CLEVELAND, Ohio — A new long-course triathlon likely to attract top talent from around the world is on its way to Northern Ohio.
Next fall, newly founded race presenter Revolution3 will stage both full and half Ironman-length triathlons from Cedar Point amusement park, starting from Sandusky peninsula and fanning out into Erie county.
At stake for professionals is a prize purse worth $150,000, a sum rarely seen outside the branded Ironman series. Amateur competitors are likely to be lured by distinctive family-friendly features, including special access to the park and high-tech athlete tracking.
The race, set for Sept. 12, 2010, will begin on the shore outside Hotel Breakers, which will open early that week to welcome athletes and their families. From that point, competitors will swim either 1.2 miles (in the half-Ironman race) or 2.4 miles along the peninsula’s east side.
Bryan Edwards, sales promotions manager for Cedar Point, said spectators should be able to view the entire swim leg of the race from the beach.
Upon exiting the water, athletes will transition to their bikes in a parking area, then tuck in for a 56- or 112-mile ride through rural Erie County. Details of the course are still under discussion with police and county officials, but a tentative route shows multiple passes through Huron, Milan, Berlin Heights, and Birmingham.
Finally, the run. Once off their bikes, athletes will complete either one or two loops of a 13.1-mile course along Cedar Point causeway and through downtown Sandusky.
The finish is likely to be somewhere on the grounds of Cedar Point. “That’s what guests and families will be most interested in seeing,” Edwards said. “It’ll be a first for us, but it’s something we thought we should try.”
Kevin Park, a competitive triathlete in Chardon, said he suspects the bike and run courses will be “flat, boring, and probably windy,” but still called the area “a great place for a race.”
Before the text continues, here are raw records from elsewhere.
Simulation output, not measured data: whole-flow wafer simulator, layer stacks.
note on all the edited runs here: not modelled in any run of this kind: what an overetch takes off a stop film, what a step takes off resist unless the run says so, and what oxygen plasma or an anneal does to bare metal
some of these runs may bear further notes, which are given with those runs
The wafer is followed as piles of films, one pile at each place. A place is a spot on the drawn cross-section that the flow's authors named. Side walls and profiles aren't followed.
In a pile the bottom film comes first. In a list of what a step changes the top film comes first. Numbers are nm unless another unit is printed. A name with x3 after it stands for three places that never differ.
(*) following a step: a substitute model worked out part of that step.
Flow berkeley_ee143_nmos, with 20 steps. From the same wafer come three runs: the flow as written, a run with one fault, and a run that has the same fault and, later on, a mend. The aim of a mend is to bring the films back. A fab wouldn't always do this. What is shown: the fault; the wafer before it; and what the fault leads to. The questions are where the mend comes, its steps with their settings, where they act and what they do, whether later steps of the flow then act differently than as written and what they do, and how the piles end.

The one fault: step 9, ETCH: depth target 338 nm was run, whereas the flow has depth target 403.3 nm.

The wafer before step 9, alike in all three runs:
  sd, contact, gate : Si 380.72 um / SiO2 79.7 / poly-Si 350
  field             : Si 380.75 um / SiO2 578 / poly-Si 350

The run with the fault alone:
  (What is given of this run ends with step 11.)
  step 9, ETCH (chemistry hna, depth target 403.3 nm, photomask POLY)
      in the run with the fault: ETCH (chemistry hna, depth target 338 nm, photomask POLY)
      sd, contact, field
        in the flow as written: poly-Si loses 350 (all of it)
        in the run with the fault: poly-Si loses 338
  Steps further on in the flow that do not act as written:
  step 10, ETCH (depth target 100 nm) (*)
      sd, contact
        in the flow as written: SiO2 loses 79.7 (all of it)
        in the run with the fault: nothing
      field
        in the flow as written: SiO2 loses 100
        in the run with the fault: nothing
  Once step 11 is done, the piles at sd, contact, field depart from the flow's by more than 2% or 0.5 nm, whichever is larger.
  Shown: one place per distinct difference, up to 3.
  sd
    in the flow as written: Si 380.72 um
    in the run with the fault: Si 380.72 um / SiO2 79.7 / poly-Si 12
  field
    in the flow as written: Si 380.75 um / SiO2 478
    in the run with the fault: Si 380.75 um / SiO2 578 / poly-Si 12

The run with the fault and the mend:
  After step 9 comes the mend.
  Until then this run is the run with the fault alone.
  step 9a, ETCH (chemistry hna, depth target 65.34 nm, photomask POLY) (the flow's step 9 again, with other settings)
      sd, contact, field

Judging by responses from the one event Revolution3 has mounted to date, a half-Ironman race last month at Quassy Amusement Park in Middlebury, Conn., it’s clear the company knows how to stage triathlons.
“They attracted a good field of pros,” Park said, alluding to winners Matty Reed and Miranda Carfrae. “For a first-time race, it was pretty impressive.
“This is not a fly-by-night group. These are athletes and people who know what athletes are looking for. I think it’s going to draw really well … There’ll be high-profile people who will show up looking for a payday.”
But athletes aren’t the only people Revolution3 is taking into consideration. Spouses, relatives and children are also high on the presenter’s list of priorities.
In the days leading up the race, Edwards said Cedar Point plans to hold a series of special events for triathletes and their guests, including possible evening openings of rides and other attractions. Each participant will receive two complimentary tickets to the park that weekend, he said, along with two shirts, a medal, and various athletic accessories from Revolution 3.
During the race, families also will be able to follow their loved ones in real time by means of custom GPS devices, which will relay each athlete’s progress to a Web site. It’s a feature bound to make life easier for spectators in a race even the fastest will take eight or nine hours to finish.
For triathletes in Northeast Ohio, the timing could hardly be better. Revolution3 arrives on the market just as the Mentor-based Greater Cleveland Triathlon has discontinued its half-Ironman race, the longest event of its kind north of Columbus.
By offering both 70.3- and 140.6-mile races, Revolution3 fills two important gaps, offering practical, local alternatives to the popular Ironman brand, whose events tend to sell out quickly and are only available in surrounding states.
“Right now, a lot of people are excited just because of the location,” said Ken Beech, a member of the Cleveland Triathlon Club planning to make the Cedar Point race his first Ironman-length event.
“For either of these distances, you kind of have to travel, and with kids, it can become too much to take on. Here, the family will have something to do while I’m out abusing myself.”
With entry fees of $500 and $250 for the two main distances, the Cedar Point race costs about as much as Ironman events. A September timeframe places Revolution3 in the vicinity of Ironman races in Kentucky, Michigan, Wisconsin and Ontario, Canada.
Registration for Revolution3 opens in August or September.